I started dance classes when I was 2, then I was competing around the country when I was six. Dancing, singing, putting on a show, that was my entire life.
Not much has changed for 28-year-old Jersey native, Moxie Raia, in that regard. But in truth, her life can be characterized through her willingness to evolve and adjust. All in the pursuit of her ultimate goal.
At age 13, the “Love Language” singer (born, Laura Raia) convinced her parents to let her attend performing arts school in New York City. From there, Raia — who had been writing songs for years — began to record vocals for the very first time. Thereafter came the industry connections, live shows and meetings with labels.
I have always known that I wanted to do music and be an artist. My parents were really supportive as well.
Since then, the “On My Mind” singer has spent time on the rosters of Capital Records and Def Jam during her early twenties; having recorded, performed and toured with some of the most recognizable names in music. Her debut Dej Jam project, 931 Reloaded (which was a re-release of her independently released EP of the same name), featured the likes of Wyclef Jean, Pusha T and Post Malone, which she got to perform as she served as the opening act during the North American Leg of Justin Bieber’s Purpose World Tour.
Despite her bubbling success, the music industry can be a bit “one-size-fits-all” when it comes to artist presentation, preferring them to fit certain criteria that meet the label’s needs. And at the time, that did not suit Moxie Raia.
I don’t think I was strong enough to express what I really wanted creatively. I would definitely sign to a major again, but I didn’t want to do it before I had this foundation.
The foundation she speaks of is her own development and evolution as an artist. With creative direction no longer a worry, the singer-songwriter has had free will to rebrand the way she sees fit.
One of her newer records, the dark and seductive “Not The One” sees her tap into her sensual side, as she pays homage to the late Aaliyah.

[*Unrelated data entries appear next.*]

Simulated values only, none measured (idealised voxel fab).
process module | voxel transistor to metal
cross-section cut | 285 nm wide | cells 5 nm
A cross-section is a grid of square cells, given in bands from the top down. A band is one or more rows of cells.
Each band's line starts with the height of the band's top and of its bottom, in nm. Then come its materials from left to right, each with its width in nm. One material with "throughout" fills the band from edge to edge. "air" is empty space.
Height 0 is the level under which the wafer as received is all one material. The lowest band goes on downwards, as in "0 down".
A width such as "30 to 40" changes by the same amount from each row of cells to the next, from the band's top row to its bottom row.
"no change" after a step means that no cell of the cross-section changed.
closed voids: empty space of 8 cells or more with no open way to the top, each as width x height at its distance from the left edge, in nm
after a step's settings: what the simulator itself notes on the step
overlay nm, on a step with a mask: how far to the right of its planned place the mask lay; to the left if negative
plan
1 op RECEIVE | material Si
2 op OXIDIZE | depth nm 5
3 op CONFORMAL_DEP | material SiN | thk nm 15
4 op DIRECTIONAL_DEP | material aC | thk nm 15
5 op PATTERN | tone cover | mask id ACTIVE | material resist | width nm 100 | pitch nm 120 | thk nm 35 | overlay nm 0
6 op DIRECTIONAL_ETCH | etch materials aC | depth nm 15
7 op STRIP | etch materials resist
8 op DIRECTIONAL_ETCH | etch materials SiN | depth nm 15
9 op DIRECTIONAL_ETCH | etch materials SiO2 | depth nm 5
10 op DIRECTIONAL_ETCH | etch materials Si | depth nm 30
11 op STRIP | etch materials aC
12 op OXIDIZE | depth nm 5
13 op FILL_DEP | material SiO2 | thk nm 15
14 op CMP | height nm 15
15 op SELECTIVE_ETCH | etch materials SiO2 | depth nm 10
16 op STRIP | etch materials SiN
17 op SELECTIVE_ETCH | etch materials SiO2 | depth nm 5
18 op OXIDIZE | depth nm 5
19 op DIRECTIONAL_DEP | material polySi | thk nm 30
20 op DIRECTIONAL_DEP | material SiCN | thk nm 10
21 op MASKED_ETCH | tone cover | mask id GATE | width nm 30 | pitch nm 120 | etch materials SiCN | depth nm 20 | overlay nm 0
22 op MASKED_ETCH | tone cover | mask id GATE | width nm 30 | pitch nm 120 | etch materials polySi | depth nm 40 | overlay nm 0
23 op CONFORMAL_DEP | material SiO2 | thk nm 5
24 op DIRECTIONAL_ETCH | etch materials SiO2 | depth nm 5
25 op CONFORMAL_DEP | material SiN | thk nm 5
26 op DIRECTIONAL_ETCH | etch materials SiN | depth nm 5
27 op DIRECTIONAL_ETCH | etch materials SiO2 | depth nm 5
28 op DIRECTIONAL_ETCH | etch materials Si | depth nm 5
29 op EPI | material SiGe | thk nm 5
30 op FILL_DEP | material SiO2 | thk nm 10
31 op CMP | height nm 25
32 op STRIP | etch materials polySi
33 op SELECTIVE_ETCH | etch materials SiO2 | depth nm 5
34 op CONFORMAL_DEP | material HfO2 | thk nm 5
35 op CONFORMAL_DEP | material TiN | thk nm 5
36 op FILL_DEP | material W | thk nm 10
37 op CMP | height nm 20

The thing that captivated me most about her [Aaliyah] was how she was so soft and feminine but a Tomboy and strong. That song in particular was a homage to that time and those sounds.
Creatively, Raia feels her niche falls within that dichotomy, the grey area between delicacy and strength. Wanting to portray a sultry, yet dominant presence rather than the damsel in distress image many pop stars carry in the early stages of their careers.
I think I’ve become better at executing my vision and that comes down to confidence and faith.
Her creative freedom can be found through her alter ego, Carbon Girl, a superhero character whom Raia plans to base much of her upcoming EP, 2989, on. Representing the strength Raia is looking to emit through her music.
What drives me most is thinking about being on stage and being connected to 20,000 people at one time. And everybody, for a moment is there with the music, forgetting about their differences, forgetting about what’s going on in their life that may not be ideal, and you just have a moment with people.
With a relaxed, recently awoken tone throughout, Raia remained nonchalant throughout the interview. Until, the topic turned to the reason behind her perseverance in the music industry. It was then that the fervor in her voice could be heard, reacting strongly to the thought of creating music without performing. It became clear that, through nearly two decades of pursuit, one thing has remained the same, Raia’s passion for performance and the cathartic feeling of live performance.
I like making music in my room that I can listen to, but I wouldn’t still be going if that was the motivation. The motivation is those moments.